Cap and Trade for Carbon reduction is a “government taking”.
Congress must decide on the proper valuation.
This has been the Oil&Gas industry position for decades.
The SC does mention "cap and trade" in this decision (breaks added for easier reading). (Page 29 of the decision - page 35 of the pdf).
"But just because a cap-and-trade “system” can be used to reduce emissions does not mean that it is the kind of “system of emission reduction” referred to in Section 111. Indeed, the Government’s examples demonstrate why it is not.
First, unlike Section 111, the Acid Rain and NAAQS programs contemplate trading systems as a means of complying with an already established emissions limit, set either directly by Congress (as with Acid Rain, see 42 U. S. C. §7651c) or by reference to the safe concentration of the pollutant in the ambient air (as with the NAAQS).
In Section 111, by contrast, it is EPA’s job to come up with the cap itself: the “numerical limit on emissions” that States must apply to each source. 80 Fed. Reg. 64768.

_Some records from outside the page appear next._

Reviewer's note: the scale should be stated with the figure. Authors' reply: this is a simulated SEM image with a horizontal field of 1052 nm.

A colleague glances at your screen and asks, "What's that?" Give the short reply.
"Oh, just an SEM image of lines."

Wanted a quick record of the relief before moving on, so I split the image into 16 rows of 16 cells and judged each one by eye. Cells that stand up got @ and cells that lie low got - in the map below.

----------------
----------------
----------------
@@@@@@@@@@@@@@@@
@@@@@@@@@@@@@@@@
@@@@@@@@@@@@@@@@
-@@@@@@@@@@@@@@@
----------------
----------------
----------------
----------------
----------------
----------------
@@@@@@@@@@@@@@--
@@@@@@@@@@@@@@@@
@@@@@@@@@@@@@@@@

We doubt that Congress directed the Agency to set an emissions cap at the level “which reflects the degree of emission limitation achievable through the application of [a cap-and-trade] system,” §7411(a)(1), for that degree is indeterminate.
It is one thing for Congress to authorize regulated sources to use trading to comply with a preset cap, or a cap that must be based on some scientific, objective criterion, such as the NAAQS.
It is quite another to simply authorize EPA to set the cap itself wherever the Agency sees fit.